OCaml-TLS: the protocol implementation and mitigations to known attacks

This is the fifth in a series of posts that introduce new libraries for a pure OCaml implementation of TLS. You might like to begin with the introduction.

ocaml-tls is the new, clean-slate implementation of TLS in OCaml that we've been working on for the past six months. In this post we try to document some of its internal design, the reasons for the decisions we made, and the current security status of that work. Try our live interactive demonstration server which visualises TLS sessions.

The OCaml-TLS architecture

The OCaml ecosystem has several distinct ways of interacting with the outside world (and the network in particular): straightforward unix interfaces and the asynchronous programming libraries lwt and async. One of the early considerations was not to restrict ourselves to any of those -- we wanted to support them all.

There were also two distinct basic "platforms" we wanted to target from the outset: the case of a simple executable, and the case of Mirage unikernels.

So one of the first questions we faced was deciding how to represent interactions with the network in a portable way. This can be done by systematically abstracting out the API boundary which gives access to network operations, but we had a third thing in mind as well: we wanted to exploit the functional nature of OCaml to its fullest extent!

Our various prior experiences with Haskell and Idris convinced us to adopt what is called "purely functional" technique. We believe it to be an approach which first forces the programmer to give principled answers to all the difficult design questions (errors and global data-flow) in advance, and then leads to far cleaner and composable code later on. A purely functional system has all the data paths made completely explicit in the form of function arguments and results. There are no unaccounted-for interactions between components mediated by shared state, and all the activity of the parts of the system is exposed through types since, after all, it's only about computing values from values.

For these reasons, the library is split into two parts: the directory /lib (and the corresponding findlib package tls) contains the core TLS logic, and /mirage and /lwt (packaged as tls.mirage and tls.lwt respectively) contain front-ends that tie the core to Mirage and Lwt_unix.

Core

The core library is purely functional. A TLS session is represented by the abstract type Tls.Engine.state, and various functions consume this session type together with raw bytes (Cstruct.t -- which is by itself mutable, but ocaml-tls eschews this) and produce new session values and resulting buffers.
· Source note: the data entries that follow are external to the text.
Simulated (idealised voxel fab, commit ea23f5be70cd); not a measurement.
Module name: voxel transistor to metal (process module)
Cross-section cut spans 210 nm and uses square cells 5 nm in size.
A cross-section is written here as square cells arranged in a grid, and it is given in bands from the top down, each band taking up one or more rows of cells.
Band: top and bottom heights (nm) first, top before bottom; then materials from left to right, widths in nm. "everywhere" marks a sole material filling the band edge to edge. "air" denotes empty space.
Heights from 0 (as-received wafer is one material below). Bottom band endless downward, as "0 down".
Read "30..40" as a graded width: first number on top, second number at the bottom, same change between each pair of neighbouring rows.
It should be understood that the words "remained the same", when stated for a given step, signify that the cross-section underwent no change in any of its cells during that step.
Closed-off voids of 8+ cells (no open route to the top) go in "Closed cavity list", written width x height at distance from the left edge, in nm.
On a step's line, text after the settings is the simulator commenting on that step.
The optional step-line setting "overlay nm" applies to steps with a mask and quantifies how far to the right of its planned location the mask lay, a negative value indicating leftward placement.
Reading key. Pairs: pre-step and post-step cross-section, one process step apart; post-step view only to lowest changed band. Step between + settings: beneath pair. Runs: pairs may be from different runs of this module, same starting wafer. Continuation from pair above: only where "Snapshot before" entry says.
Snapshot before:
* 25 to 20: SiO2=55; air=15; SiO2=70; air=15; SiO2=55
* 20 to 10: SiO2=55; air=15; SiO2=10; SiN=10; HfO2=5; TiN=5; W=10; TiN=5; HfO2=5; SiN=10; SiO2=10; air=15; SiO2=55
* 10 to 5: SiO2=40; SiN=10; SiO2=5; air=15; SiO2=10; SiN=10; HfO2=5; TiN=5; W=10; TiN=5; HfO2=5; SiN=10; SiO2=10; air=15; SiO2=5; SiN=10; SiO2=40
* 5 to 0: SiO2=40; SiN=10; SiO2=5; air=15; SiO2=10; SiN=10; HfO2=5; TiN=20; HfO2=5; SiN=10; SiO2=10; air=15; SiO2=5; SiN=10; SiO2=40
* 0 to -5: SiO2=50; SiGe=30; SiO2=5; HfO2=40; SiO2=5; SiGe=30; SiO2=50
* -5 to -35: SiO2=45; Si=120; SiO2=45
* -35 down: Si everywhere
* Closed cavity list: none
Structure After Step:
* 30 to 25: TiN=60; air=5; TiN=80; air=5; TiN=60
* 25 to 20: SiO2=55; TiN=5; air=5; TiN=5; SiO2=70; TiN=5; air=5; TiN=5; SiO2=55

The central entry point is handle_tls, which transforms an input state and a buffer to an output state, a (possibly empty) buffer to send to the communication partner, and an optional buffer of data intended to be received by the application:

type state

type ret = [
  | `Ok of [ `Ok of state | `Eof | `Alert of alert ] *
      [ `Response of Cstruct.t ] * [ `Data of Cstruct.t option ]
  | `Fail of alert * [ `Response of Cstruct.t ]
]

val handle_tls : state -> Cstruct.t -> ret

As the signature shows, errors are signalled through the ret type, which is a polymorphic variant. This reflects the actual internal structure: all the errors are represented as values, and operations are composed using an error monad.

Other entry points share the same basic behaviour: they transform the prior state and input bytes into the later state and output bytes.

Here's a rough outline of what happens in handle_tls:

TLS packets consist of a header, which contains the protocol version, length, and content type, and the payload of the given content type. Once inside our main handler, we separate the buffer into TLS records, and process each individually. We first check that the version number is correct, then decrypt, and verify the mac.
Decrypted data is then dispatched to one of four sub-protocol handlers (Handshake, Change Cipher Spec, Alert and Application Data). Each handler can return a new handshake state, outgoing data, application data, the new decryption state or an error (with the outgoing data being an interleaved list of buffers and new encryption states).
The outgoing buffers and the encryption states are traversed to produce the final output to be sent to the communication partner, and the final encryption, decryption and handshake states are combined into a new overall state which is returned to the caller.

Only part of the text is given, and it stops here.